See How They Run: A Movie Review

Agatha Christie inspired mystery/thriller is light on substance, but still makes for a fun time at the pictures.


Aidan Moll, Guest Writer

I love a good murder mystery. My bookshelf is filled with Agatha Christie books. In recent years, there have been an influx of talented comics making whodunnits all of their own, with initially good results. A few years ago, I went to see Ryan Johnson’s Knives Out, which ended up being my favorite movie of 2019. It had a snappy mystery plot with a lot of moving parts and emotion, and a solid layer of humor on top of it. Last fall, I enjoyed the mischief of the first season of Only Murders in the Building, Steve Martin’s comedy murder mystery Hulu series. I tuned in each week sufficiently entertained and intrigued with the progression of the story. Earlier this year, I saw Apple TV’s The Afterparty, and I was totally blown away. It was, once again, a comedy murder mystery, but it had genre shifts in each episode making for a legitimately interesting and fun viewing experience. Then, halfway through the summer, the second season of Only Murders came out, and I wasn’t as positive about it. Where gimmick episodes were the entire premise of The Afterparty, here they felt like a desperate bid to keep the audience’s attention. The mystery was a little too convoluted, with one too many bait-and-switch murderer reveals. Now, I’m seeing the trailer for Glass Onion: a Knives Out Mystery, and let me tell you, my confidence is waning. It looks like it is relying far too much on action-thriller set pieces than anything. All of this is to set up the world See How They Run is coming into, the point of oversaturation that it is finding itself in.


See How They Run is not a bad movie by any means. The cast is all at their best, the humor always hits, and the structure isn’t terrible. The problem with the movie is in the mystery itself. The plot heavily involves Agatha Christie’s The Mousetrap, being about the party after the 100th performance of the play. A big Hollywood director (Adrien Brody) plans to make a movie adaptation of the play and ends up stirring up trouble at the afterparty. The problem is that he is possibly the most unlikeable person in existence, picking fights with nearly everyone involved in the show. He is promptly bumped off, and we are introduced to the real protagonists. Saorise Ronan and Sam Rockwell are the two police officers investigating the case. Ronan is the bright and bubbly rookie that gets on the nerves of the grizzled and world-weary Rockwell. It’s a classic dynamic, but it serves the pair well, as their chemistry provides some of the best moments of the movie. The tone is never heavy, but the comedy is always a little understated, which would be fine if it was coming at the service of a stronger plot.

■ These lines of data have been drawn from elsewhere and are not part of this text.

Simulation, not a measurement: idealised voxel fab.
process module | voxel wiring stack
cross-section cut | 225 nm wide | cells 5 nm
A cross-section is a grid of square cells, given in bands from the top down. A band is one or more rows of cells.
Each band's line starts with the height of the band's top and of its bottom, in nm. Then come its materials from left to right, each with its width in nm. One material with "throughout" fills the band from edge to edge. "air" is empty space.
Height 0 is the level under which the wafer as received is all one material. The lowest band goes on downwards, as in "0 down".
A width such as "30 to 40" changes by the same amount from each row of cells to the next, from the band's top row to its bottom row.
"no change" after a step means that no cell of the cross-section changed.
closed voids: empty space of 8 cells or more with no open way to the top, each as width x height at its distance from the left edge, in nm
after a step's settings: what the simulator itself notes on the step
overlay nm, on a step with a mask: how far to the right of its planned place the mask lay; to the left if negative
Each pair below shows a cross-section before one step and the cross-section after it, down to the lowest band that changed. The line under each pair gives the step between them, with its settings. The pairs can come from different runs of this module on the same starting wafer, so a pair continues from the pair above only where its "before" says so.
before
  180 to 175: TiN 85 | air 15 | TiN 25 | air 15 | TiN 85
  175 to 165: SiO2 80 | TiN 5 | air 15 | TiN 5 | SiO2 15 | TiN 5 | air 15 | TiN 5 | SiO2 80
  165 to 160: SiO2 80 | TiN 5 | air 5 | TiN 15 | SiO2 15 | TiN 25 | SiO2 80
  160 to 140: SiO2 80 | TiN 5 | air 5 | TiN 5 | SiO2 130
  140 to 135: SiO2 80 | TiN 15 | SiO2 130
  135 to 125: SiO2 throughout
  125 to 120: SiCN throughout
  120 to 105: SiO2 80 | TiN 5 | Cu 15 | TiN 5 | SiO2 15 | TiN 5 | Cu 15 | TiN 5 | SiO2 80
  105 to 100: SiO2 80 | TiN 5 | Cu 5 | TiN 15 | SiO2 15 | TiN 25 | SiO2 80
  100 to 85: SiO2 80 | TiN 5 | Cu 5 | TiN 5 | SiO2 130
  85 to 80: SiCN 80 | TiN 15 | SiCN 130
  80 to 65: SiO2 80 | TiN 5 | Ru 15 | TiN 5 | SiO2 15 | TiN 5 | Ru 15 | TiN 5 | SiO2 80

So, what makes it so mediocre, anyway? The problem is that it’s just too simple. I kept waiting for the breezy character introductions to be done and for them to get into the meat and potatoes of the puzzle, but the scenes never get more in depth. The intro is entertaining, but it fails to do what an intro of this nature should do. It does not create any questions in the viewer’s head, except for “whodunnit,” which is the entire point of the movie. The intro should set up plot points that it will later knock down. You should be able to rewatch it again and again, catching all the little details. Everything, the clothes the characters are wearing, the murder weapon, the protagonist’s last words, everything should be important, and yet they aren’t. The mystery’s resolution is way too simple, with only about 3 clues leading up to it, making for a muddled viewing experience looking for anything to grasp onto.

The characters are the selling point. Adrien Brody is top billed, and he does a good job with it. He’s a sleezy narrator, and every scene with him has just the right number of scoff-able lines to make sure you hate him. The detectives are a little bland and surface level, but it’s really a tried-and-true formula of this kind of character pairing. It’s like going to a nice restaurant and getting their version of mac and cheese: it’s going to be pretty simple, and it might not fully show the extent of what these chefs can do, but it will also be one of the best bowls of mac and cheese you’ve ever had.


At the end of the day, most of these critiques I didn’t find in the theater. It’s a very fun movie to watch, even if it might not hold together under critical analysis. If you’re up for a love letter to Christie’s writing, even if it isn’t up to snuff with the source material, go see See How They Run. It’s a 7.5/10, and a solid watch.